One Liner Jokes of The DayPosted: September 22, 2011
Whoever coined the phrase “Quiet as a mouse” has never stepped on one.
Virginity is like a soapbubble, one prick and it is gone.
A TV can insult your intelligence, but nothing rubs it in like a computer.
To be sure of hitting the target, shoot first and call whatever you hit the target.
When tempted to fight fire with fire, remember that the Fire Department usually uses water.
My mother never saw the irony in calling me a son-of-a-bitch.
Knowledge is knowing a tomato is a fruit; Wisdom is not putting it in a fruit salad.
We never really grow up, we only learn how to act in public.
Light travels faster than sound. This is why some people appear bright until you hear them speak.
There’s a fine line between cuddling and holding someone down so they can’t get away.
I always take life with a grain of salt, …plus a slice of lemon, …and a shot of tequila.
Just remember…if the world didn’t suck, we’d all fall off.
When I was young, I just wanted a BMW. Now that I’m older, I don’t need the W.

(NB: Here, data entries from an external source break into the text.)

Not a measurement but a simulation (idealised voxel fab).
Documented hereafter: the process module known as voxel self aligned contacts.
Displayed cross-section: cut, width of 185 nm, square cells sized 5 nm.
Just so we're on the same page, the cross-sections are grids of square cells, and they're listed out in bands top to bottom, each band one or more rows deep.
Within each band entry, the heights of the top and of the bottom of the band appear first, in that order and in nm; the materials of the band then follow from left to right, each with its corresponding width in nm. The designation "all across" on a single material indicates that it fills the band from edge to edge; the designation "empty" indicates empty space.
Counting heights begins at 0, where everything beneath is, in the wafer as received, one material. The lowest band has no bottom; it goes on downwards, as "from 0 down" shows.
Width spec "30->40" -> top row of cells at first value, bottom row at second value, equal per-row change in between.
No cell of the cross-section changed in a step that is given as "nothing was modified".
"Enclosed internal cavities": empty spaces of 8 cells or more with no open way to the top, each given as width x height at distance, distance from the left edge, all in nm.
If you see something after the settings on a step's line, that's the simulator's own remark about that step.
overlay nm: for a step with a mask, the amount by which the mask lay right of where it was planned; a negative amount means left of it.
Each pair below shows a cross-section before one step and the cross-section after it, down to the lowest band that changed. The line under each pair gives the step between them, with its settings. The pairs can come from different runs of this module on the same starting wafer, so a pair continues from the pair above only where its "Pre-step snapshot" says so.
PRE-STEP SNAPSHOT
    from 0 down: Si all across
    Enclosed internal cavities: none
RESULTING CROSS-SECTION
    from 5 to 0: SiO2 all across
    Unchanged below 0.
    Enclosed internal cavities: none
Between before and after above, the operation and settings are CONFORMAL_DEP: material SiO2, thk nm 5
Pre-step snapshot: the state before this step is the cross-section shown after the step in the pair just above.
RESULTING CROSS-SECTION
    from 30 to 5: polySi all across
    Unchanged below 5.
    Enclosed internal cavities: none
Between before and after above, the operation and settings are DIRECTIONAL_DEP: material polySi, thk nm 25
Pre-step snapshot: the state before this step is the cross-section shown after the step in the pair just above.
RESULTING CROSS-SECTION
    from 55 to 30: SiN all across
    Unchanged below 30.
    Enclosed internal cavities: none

I discovered I scream the same way whether I’m about to be devoured by a great white shark or if a piece of seaweed touches my foot.
I tried to daydream, but my mind kept wandering.
I used to be schizophrenic, but we’re all right now.
When I want your opinion, I’ll remove the duct tape.
Don’t be a sexist, broads hate that.
If you try to fail, and succeed, which have you done?
Bureaucrats cut red tape, lengthwise.
Circular Definition: see Definition, Circular.